“Of course!”, her high soprano voice bellowed, “the two fattest motherfuckers in the family are in the kitchen —exactly where they don’t need to be!”  My Great Aunt Sue entered my childhood home spewing her typical insults as she spotted my mother and my uncle doing various tasks to prepare for Christmas dinner.  “Aunt Sue” (as I was told to call her despite being my great-aunt — maybe ‘cause no one could accept there was anything great about her) had on one of her typical outfits:  a brightly colored, polyester suit (typically wide-legged pants and a long sleeveless vest), with a blouse that had a self-tying bow at the collar, patent leather loafers (either white or black depending on the time of year), and at least one large brooch.

She never seemed to be able to stuff all of her hair underneath her curly, auburn wig, so random gray stalks of it would stick out.  She liked to wear hats too (either white or black to match her shoes) so the stacking of her hair, the wig, and the hat gave her a bobble head effect.  She’d come in with her sole contribution to the family dinner, Jell-O, in a small Tupperware that indicated that she didn’t intend on sharing — and her bag of unwrapped Christmas gifts: socks for the men and Queen-sized dark-tan pantyhose for all the women (regardless of their size or skin color).  She didn’t join us every year for Christmas, but every year that she did, we were guaranteed that she’d distribute both pantyhose and insults.

My Uncle James, her nephew, missed most of her insults because he slept through most of Christmas.  With his mouth wide open, a thick swamp of salvia collecting at the valley of his slacked lip, he’d sleep on the couch in front of his TV stand, as others around him rooted on their teams or at the dining room table while politics, sex, race, religion were passionately debated, until it seemed that the swamp of spit was about to waterfall onto the table waking him up and causing him to participate in the conversation as if he had been lucid the entire time.

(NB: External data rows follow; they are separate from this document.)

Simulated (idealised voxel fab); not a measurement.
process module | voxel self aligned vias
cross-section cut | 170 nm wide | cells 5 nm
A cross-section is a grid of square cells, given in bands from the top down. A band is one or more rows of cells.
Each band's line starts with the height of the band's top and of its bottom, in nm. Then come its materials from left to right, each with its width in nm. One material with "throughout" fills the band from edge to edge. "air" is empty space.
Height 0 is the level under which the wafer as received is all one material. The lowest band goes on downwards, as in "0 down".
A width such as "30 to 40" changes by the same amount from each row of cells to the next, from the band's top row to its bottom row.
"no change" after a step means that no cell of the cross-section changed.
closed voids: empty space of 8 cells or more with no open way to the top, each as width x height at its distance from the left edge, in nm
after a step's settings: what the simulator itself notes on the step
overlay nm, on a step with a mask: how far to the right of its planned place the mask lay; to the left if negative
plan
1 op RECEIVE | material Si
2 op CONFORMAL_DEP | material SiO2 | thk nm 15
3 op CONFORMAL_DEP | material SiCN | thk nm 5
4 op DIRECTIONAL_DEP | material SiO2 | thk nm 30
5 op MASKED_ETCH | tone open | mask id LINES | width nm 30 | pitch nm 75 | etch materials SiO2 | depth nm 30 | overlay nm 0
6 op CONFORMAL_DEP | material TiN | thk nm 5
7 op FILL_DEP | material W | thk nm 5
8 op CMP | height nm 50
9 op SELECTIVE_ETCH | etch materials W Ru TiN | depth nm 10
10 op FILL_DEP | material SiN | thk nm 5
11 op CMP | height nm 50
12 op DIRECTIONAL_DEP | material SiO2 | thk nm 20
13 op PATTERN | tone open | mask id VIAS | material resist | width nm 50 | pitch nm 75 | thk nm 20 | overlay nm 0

His sister, my Aunt Joyce, would chuckle when James would awaken and insert a comment that showed he, on an unconscious level, had kept up with the conversation because his comments were always relevant.  Sibling love made her focus on his ability to merge his thoughts in rush-hour-conversation-traffic more than the fact that he had fallen asleep at the wheel.  While he was dozing, she’d oftentimes dole out an additional helping to the meal on his plate, which he’d enthusiastically eat when awake.  Perhaps this was his way of loving her back because Aunt Joyce was a terrible cook, who only seemed to get worse with each passing year as she tried to create meals that considered her Southern background and her transition to the Nation of Islam which prohibited pork.

Joyce’s daughter, my cousin, didn’t make the transition to being a Muslim as easily as her mother, so I would slip her pieces of pork when my aunt was mid-debate or distracted by shoveling more food on my uncle’s plate.  My cousin and I would be sitting next to each other, so I could easily slip a piece of ham under the table into her open, waiting hand.  Every now and then, others would catch the transaction; but no one ever ratted us out because this was a community of pork lovers. I’m 72 years old and damn near done had me some pork every day – a little brown liquor too –and doc says I’m healthier than most 50 year olds – the talk would go.

These folks could talk.  That was about all they seemed to have in common — this mash-up of people who would find themselves at our home for Christmas.  Throughout the years, there’d be various friends who would pop up and in: handy men who helped my mother with her rental homes, old fellow professors from my mom’s college teaching days, my mom’s temporary husband (long story), those who always got drunk and those “who won’t touch the stuff”.  Some years, we were the Brewster’s Place of Christmas.

Other years, for this reason or that, it was just me and my mother. Those years, we acted a bit too accommodating to each other—normally set in our “only child” vs. mother roles because we both felt the emptiness—the shift. The disappearance of even one person can make a family suddenly feel like a situation. But we worked it out — our unconventional holiday happiness.  And I look back now, us cooking, and cleaning, eating while watching t.v. in the family room — as a gift.

Each Christmas was a bit different. I didn’t have the solidness that comes from huge families and long traditions.  We did always have a fake Christmas tree with white and red twinkly lights, red balls, and white tinsel swirled from bottom to top.  We’d place the stand by the fireplace in our family room and organize the fake, metal sticks into the rough metal holes and then weave the lights throughout, to ensure there was twinkle everywhere by the fireplace.  Same tree, with the same coordinating candy cane colored decorations, every year. And besides the consistent menu of candied yams, collard greens, rolls and ham; that’s is where the sameness of Christmas ended.

But it was always Christmas—whoever came and whatever we made of it.  It was, as it always is, up to us to make something out of what we’ve been given (and rarely is anybody given the fairytale).  It was always odd, dysfunctional, too crowded or too empty, too wild and sometimes too boring; but it was always ours — our Christmas.